Insight & Analysis

Roche’s Britta Dottger explains why CBDCs could rewrite money

Published: Mar 2023

Britta Dottger, Head of Treasury at Roche explains how Central Bank Digital Currencies (CBDCs) could impact treasury. Payments and settlements of financial transactions could be faster, safer, less error prone and at reduced costs.

At Roche Treasury we have always been interested in exploring and experimenting new ways to solve business challenges and service our divisions better. With CBDCs – among others – the future of money could be rewritten. Depending on their design and purpose, digital currencies could enable new customer centric business models and financial inclusion with fit-for-purpose features at its core. As well as tokenised Fiat money, CBDCs may provide significant value to corporates and societies by allowing timelier, seamless and more secure collaboration across central banks, countries, corporates and individuals. Payments and settlements of financial transactions could be faster, safer, less error prone and at reduced costs. New formats of money may offer an opportunity to better align the world’s financial system with the realities and challenges that businesses are facing in the digital age.
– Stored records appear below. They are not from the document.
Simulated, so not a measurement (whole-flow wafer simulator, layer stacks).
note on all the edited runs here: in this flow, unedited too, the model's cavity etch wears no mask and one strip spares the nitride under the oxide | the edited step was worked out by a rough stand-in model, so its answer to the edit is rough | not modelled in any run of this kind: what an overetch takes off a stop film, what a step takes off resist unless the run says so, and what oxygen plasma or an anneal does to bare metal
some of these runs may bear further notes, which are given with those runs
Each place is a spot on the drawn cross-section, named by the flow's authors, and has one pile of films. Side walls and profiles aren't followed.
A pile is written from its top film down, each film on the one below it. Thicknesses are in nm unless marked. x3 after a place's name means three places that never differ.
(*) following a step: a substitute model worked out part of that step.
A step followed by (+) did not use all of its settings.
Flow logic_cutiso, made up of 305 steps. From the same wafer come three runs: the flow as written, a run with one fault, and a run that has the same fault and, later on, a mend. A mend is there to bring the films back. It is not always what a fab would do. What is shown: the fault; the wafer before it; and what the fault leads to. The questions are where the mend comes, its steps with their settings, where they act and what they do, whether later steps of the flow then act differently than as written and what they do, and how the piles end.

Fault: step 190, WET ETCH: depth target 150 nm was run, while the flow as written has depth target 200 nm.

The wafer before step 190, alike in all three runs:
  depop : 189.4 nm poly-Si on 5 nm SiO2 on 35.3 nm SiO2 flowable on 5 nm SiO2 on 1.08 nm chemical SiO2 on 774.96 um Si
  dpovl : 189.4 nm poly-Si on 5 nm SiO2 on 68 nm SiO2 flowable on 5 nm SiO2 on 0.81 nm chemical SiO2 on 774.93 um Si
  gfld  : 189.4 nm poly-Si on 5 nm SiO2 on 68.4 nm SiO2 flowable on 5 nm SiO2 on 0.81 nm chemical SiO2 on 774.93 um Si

CBDCs and tokenised Fiat money from commercial banks offer the opportunity to enhance the financial system to keep up with today’s business realities and challenges. Depending on the design of new forms of money, we could walk away from batch processing and benefit from micro payments and a higher velocity of money. We would be able to support pay-per-use business models and to continuously perform payments and fundraising. Instant delivery against payment would be possible. Intraday limits between banks and corporates could be eliminated. In addition, CBDCs could release treasury from monitoring and managing credit limits of counterparts. This would make daily treasury life enormously easier. In other words, we would operate in a new and different payment and financial markets infrastructure than today.

We are engaging with players in the ecosystem and we are trying to understand what our banks are working on. We are in dialogue with experts, building our knowledge and initiating proof of concepts and pilots to explore these new opportunities. We are building an infrastructure that allows us to handle new forms of money and we are teaming up with blockchain enthusiasts across our company. At Roche we are already part of blockchain ecosystems and use these technologies for our divisions.

Many of our commercial banking partners invest time and effort to embrace new opportunities arising from digital currencies. We sense a broad spectrum of engagement and some scepticism around timely readiness of central banks. Some of our banking partners are exploring digital opportunities beyond CBDCs to leverage new functionalities for their own treasury operations and for their business with corporate clients.

Existing payment systems no longer meet our needs. We still need several intermediaries to conduct a cross-border payment, which makes the process slow, costly and fraud-prone. In the digital age, we would wish to see not only domestic but also cross-border payments be executed much faster. Even with SWIFT, we still sometimes lack transparency where the money sits and where fees are deducted. To settle big volume transactions like M&A or bonds, the settlement day is a challenge and often cumbersome – amounts have to be sliced in tranches to run through the system. Delivery against payment is possible with escrow accounts or when all involved parties use the same bank – which, from a counterparty risk perspective, is not a preferred option. Different payment format-requirements and cut-off times that vary among banks drive costs and complexity at our end.

Depending on the design and characteristics of CBDCs, these currencies could join business transactions as cash/money on chain and automatically execute smart contracts including payments and book entries in individual ERP systems of respective business partners. Saving resources in reconciliation and administrative tasks would enable everyone to focus on innovation and value creation to the benefit of societies.